Cadillac Tax Delayed Until 2022 and HIT Suspended for 2019

The short-term funding bill passed by Congress in January to re-open the government contains two employee benefits–related provisions that are of interest to employers. The bill delays the tax on high-cost health plans (the “Cadillac Tax”) until 2022, and it suspends the Health Insurance Tax (HIT) (paid by health insurance companies) for 2019.

The Cadillac Tax

The Affordable Care Act (ACA) created a new excise tax applicable to high-cost health plans, commonly called the Cadillac Tax. Employers who sponsor health plans that have an annual cost that exceed an amount defined by the law will pay a 40% tax on the excess plan costs. The tax was originally scheduled to take effect in 2018, but in 2016 Congress delayed the tax until 2020. The government funding bill passed by Congress delays the tax an additional two years, to 2022.

The Health Insurance Tax

The ACA also includes a tax that is imposed on health insurance carriers, which obviously has an impact on the insurance rates paid by employers. The HIT will be imposed on carriers for 2018, but the legislation just passed by Congress suspends the tax for 2019.
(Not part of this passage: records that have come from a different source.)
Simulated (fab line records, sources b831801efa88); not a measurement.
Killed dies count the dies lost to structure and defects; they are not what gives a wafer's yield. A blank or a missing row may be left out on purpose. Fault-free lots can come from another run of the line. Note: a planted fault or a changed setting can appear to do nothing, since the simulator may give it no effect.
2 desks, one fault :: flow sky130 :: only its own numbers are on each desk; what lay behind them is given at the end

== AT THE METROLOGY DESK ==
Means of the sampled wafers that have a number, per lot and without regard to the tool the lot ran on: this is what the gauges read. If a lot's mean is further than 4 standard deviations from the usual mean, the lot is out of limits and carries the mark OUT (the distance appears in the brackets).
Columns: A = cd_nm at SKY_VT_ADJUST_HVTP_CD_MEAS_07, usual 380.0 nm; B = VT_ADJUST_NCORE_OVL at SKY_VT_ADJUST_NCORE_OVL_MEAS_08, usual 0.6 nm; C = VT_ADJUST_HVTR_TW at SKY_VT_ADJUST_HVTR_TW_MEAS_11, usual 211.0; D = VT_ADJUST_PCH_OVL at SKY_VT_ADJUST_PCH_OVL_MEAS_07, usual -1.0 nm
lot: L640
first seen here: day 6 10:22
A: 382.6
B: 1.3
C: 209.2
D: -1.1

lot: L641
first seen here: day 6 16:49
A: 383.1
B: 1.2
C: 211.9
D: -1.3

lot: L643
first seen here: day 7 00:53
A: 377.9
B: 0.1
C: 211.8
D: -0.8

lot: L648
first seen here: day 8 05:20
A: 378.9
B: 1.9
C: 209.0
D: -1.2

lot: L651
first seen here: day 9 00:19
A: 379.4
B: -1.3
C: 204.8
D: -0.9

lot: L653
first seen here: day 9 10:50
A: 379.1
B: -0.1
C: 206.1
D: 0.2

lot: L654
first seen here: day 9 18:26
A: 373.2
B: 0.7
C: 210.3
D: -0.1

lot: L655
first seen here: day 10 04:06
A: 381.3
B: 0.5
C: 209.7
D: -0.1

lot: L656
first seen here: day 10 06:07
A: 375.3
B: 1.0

The insurance industry estimates that the HIT adds between 1.5% and 3% to fully insured health plan premiums.  However, the tax paid by any particular carrier is based on a complex formula that takes into account the size of the carrier, its market share, and other factors, so there is no way to know exactly how much tax each carrier will pay. Carriers take different approaches to communicating the HIT to employers. Some provide an estimate of the amount of tax they expect to pay and present that as a separate line item in the group insurance bill. Others simply treat the HIT as part of their administrative expenses, as they would with any other corporate tax liability. In any case, the suspension of the tax for 2019 will have a positive impact on the carriers’ overall costs, which should be reflected in the rates charged to employers after 2018.